WEST PALM BEACH -- Minutes after a jury late Wednesday awarded a mentally challenged Pahokee girl $1.7 million for the trauma she suffered when she was raped on a Palm Beach County school bus when she was 3, the girl’s mother rushed toward those who had given her daughter a second chance.
“Wait,” she called out just before they filed out the door. “I want to thank all of you.”
In turn, she hugged each of the four women and two men who rejected the school board’s claims that her daughter wasn’t hurt by the 2007 attack. School board attorneys argued the girl was too young and too mentally disabled to understand what a 15-year-old emotionally disturbed youth did to her on the bus filled with special needs kids.
With tears streaming down her face, the mother looked at the girl’s father. Both heaved sighs of relief.
“It means a lot to me,” she said of the verdict. “My daughter finally got justice.”
The School Board never denied the girl was molested. Both the bus driver and the aide who was on the bus to protect the students were fired. The aide, Grenisha Williams, was convicted of child neglect in connection with the incident and put on probation. Sexual battery charges were filed against J.C. Carter, the youth school police said assaulted the child. The School Board even changed policies, decreeing that young children should no longer be allowed to ride buses with older kids.
But, the district never agreed to compensate the now 9-year-old girl for the trauma that her attorneys argued exacerbated her considerable learning problems.
“I think the jury got it,” attorney Stephan Le Clainche said.
Despite School Board attorneys’ claims to the contrary, he said: “The jury realized that any child of a tender age who is the victim of physical or sexual violence is going to carry the stain of it their entire life.”
But, he acknowledged, the battle is far from over. Under Florida law, government agencies in 2007 could only be forced to pay $100,000 for injuries caused by their wrongdoing. (The cap on so-called sovereign immunity, that comes from the English concept that the King can do no wrong, has since been raised to $200,000.) But to get more than $100,000, the girl’s attorneys must now persuade a typically stubborn Florida Legislature to life the cap so the girl can get the $1.7 million the jury said she deserves.
“We have a long road to go,” Le Clainche said. The $100,000 will barely cover the court costs that included paying $25,000 to a psychiatrist who persuaded the jury that the girl carries deep psychological scars that will take years of counseling and private schooling to salve.
The mother said she was well aware of the looming battle. “I’ve been waiting all this time. I guess I can wait some more,” said the mother, who lost her job as a cook when the always shaky economy in the Glades got even worse in the recent recession.
Jurors declined comment on the verdict, as did attorneys representing the school board. Attorney Scott Krevens said they don’t comment on pending litigation.

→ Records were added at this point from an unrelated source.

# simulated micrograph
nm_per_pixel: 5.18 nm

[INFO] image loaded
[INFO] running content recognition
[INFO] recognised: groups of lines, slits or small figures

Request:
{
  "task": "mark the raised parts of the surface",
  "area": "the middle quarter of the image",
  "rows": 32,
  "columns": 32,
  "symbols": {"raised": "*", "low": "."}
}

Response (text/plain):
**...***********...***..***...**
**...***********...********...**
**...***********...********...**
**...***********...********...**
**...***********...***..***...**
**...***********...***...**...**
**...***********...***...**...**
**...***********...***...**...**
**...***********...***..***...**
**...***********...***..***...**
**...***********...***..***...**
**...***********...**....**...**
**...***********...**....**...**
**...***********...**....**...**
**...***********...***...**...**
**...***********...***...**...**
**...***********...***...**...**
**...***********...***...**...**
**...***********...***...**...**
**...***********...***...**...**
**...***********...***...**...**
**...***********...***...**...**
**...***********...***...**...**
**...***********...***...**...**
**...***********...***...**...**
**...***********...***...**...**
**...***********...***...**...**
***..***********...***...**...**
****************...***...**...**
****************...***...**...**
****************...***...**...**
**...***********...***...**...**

But the two sides argued their cases vigorously Wednesday in their last appearances before the jury after a five-day trial.
Attorney Tom McCausland, one of the school board’s two attorneys, suggested that the jury give the girl $250,000 for the pain she endured on the day of the attack and $31,000 for family counseling.
“A quarter-million dollars is a way of saying we’re sorry it happened,” he said.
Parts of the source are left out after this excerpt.